Meet Anat Marnin and Bushra Awwad, bereaved members of the Parents Circle and facilitators in our Parallel Narrative Project (PNE).
As facilitators, Anat and Bushra help train program alumni, who go on to become peace leaders, solidarity activists, and agents of change.
My name is Anat Marnin. I was born in Israel, the little sister of 2 older brothers– Pinky and Yair. When the time came, like all other Israeli youth, my brothers were recruited for military service, and had great plans for afterwards.

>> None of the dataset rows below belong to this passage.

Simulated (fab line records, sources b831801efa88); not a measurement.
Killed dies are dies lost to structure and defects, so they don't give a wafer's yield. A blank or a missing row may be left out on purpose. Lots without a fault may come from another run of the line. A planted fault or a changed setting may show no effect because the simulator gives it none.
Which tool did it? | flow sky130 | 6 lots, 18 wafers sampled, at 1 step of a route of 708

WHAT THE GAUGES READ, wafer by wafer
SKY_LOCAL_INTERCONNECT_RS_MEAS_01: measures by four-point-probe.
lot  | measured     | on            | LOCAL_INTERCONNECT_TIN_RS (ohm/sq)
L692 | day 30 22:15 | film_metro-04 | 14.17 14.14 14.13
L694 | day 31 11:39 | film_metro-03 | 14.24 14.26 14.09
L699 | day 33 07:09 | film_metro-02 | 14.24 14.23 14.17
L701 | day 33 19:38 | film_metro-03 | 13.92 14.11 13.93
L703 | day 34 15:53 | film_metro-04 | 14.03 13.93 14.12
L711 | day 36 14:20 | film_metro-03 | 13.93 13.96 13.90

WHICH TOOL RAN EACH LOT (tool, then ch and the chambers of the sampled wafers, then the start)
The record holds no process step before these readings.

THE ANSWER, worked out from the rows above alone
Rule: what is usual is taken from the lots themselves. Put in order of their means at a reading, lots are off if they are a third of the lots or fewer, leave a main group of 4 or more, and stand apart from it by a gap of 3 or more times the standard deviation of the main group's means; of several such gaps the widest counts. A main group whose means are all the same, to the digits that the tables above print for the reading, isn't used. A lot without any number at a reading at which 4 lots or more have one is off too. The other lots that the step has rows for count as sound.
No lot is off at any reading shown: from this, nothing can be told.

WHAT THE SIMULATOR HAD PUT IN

When war broke out in October 1973, both my brothers fought as combat soldiers in the Armored Corps. From the first day of the war, there was no sign from them, until they were declared “missing in action”. Then the worst inconceivable news was delivered to us. We were told they were both killed on the morning of October 7th, Pinky in the north, Yair in the south.
“I felt, at that time, that my life had come to an end.”
Inside me there was chaos, but I shut it out and hid it well, so that I could be of support to my parents. I was told I must be strong for them. I feared that if I revealed my pain, it would spill over and consume everything on its way.
I joined the Parents Circle about 15 years ago. Within this unique organization, I met a group of inspiring people who demonstrate that humanity goes beyond nationality and that the pain of loss is the same on both sides.
A project in which I am intensely absorbed as a co-facilitator, always with a Palestinian partner – is the Narrative Project, which is based on our members’ experience in conducting reconciliation work through the use of personal narratives.
On different occasions, I found myself profoundly moved, witnessing some special encounters through my work with this project, like my experience with my Palestinian friend, Bushra Awwad.
My name is Bushra Awwad, and I am a mother of eight from Hebron, in the West Bank. I lost my beloved son, a young and beautiful boy, to an Israeli sniper. At that time, I felt that if I were to meet the man who killed my son, even after 100 years, I would kill him.
But life has its strange twists and turns. I found myself at a meeting of 15 bereaved Palestinian women, people who understood that revenge would never bring their loved one back, and that a non-violent quest for reconciliation would be the only way to achieve a lasting peace and not just a cease fire.
When I first met with Israelis, I could not hold myself back. I couldn’t look at their faces. It was extremely hard and exhausting. But I gained two things from the Parents Circle’s women’s program: a network of mothers that share and understand my experience, and the idea that there are humans on the Israeli side.
I now participate in this organization as a facilitator for PNE and dialogue groups.
“Some of the people in my community accept my activism and some of them don’t. Some of the people say to me that I’m selling my son’s blood. But I’m not. I’m buying the blood of my other Children.”